After the fall of Hosni Mubarak on 11 February 2011, successive governments have been complicit in sexual violence against female protesters. We can begin this trajectory with the “virginity tests” that the military conducted on 7 female protesters on 9 March 2011.
We can continue this trajectory until today. While I prefer sticking to the name sit al banat (the best of all girls), I am somehow thankful that the female protester who was savagely beaten by the military forces in December 2011 was clad in an abaya (robe). Her anonymity sheds light on the probable use of various forms of violence against any female protester, whether it is sponsored by the state, or covered by its complicity.
The wave of sexual violence cases reported to women’s rights organizations and anti-sexual harassment groups has significantly risen in the past thirteen months, especially during protests in the vicinity of Tahrir Square. Impunity still prevails.
On 1 February 2013, an Egyptian heroine by the name of Yasmine El Baramawy shared her horrific experience of group assault that took place on 23 November 2011 in Tahrir on television. “Whenever I see Mohammed Mahmoud Street, I hold my pants,” El Baramawy said. She became a symbol of strength and resistance to many women, not only in Egypt, but across the world. Her stance and her presence, at the 12 February 2013 global protest against “sexual terrorism in Egypt” continue to inspire women to carry on with their revolution, and fight marginalization.

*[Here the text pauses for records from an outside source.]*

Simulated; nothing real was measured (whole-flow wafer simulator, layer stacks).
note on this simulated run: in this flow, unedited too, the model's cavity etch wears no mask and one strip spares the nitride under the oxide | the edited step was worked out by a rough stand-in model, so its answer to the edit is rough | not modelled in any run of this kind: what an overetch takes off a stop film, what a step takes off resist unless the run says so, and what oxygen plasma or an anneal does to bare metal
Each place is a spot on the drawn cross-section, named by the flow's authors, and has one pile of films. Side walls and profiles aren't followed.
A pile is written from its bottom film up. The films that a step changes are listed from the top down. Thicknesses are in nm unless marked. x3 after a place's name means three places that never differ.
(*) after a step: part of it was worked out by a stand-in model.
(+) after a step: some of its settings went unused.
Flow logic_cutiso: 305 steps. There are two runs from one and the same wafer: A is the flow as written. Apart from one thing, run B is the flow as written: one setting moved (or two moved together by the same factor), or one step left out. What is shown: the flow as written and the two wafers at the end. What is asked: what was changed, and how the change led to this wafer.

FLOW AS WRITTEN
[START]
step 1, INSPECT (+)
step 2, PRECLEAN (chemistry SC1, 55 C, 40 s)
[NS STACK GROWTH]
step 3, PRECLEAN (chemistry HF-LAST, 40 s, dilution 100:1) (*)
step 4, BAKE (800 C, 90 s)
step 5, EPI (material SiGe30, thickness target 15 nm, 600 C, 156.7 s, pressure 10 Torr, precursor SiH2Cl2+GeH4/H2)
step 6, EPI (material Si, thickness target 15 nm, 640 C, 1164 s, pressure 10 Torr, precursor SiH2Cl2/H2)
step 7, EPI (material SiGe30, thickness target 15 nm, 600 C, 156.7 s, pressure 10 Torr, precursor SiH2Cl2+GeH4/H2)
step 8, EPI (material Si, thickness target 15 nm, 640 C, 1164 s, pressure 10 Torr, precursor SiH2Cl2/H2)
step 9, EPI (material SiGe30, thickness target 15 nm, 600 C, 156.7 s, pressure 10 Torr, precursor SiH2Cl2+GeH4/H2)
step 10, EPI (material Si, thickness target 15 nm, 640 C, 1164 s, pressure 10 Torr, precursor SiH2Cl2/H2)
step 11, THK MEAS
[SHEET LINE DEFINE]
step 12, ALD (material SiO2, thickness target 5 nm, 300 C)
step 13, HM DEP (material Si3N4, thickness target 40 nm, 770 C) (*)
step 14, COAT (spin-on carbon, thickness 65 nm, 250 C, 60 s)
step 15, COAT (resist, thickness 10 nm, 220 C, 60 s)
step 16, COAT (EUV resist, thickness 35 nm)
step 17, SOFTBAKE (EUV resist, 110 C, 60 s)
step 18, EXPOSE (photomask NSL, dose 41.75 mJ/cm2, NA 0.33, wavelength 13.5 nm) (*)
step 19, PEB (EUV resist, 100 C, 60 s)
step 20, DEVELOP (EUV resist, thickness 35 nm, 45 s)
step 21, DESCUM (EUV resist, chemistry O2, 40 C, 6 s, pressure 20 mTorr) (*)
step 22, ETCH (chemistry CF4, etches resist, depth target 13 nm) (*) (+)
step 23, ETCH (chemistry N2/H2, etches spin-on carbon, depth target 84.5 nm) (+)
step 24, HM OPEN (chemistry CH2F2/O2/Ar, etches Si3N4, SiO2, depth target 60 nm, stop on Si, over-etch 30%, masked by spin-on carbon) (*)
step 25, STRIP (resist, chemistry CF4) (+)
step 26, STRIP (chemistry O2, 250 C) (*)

On 25 January 2013, during large demonstrations in Tahrir marking the second anniversary of the beginning of the Egyptian revolution, Operation Anti-Sexual Harassment/Assault (OpAntiSH), a tireless activist group founded in November 2012 to intervene in cases of group sexual assault in large protests, which I am proud to have taken part in, documented 19 cases of group sexual assault, including one woman who was raped with a sharp object.
In March 2013, El Baramawy and 6 other women filed a joint complaint about their sexual assaults before the prosecution. “Prosecutors opened an investigation and took the women’s testimony in March, but the case is still under investigation and has not resulted in the identification or indictment of any attackers,” Human Rights Watch said 3 July 2013.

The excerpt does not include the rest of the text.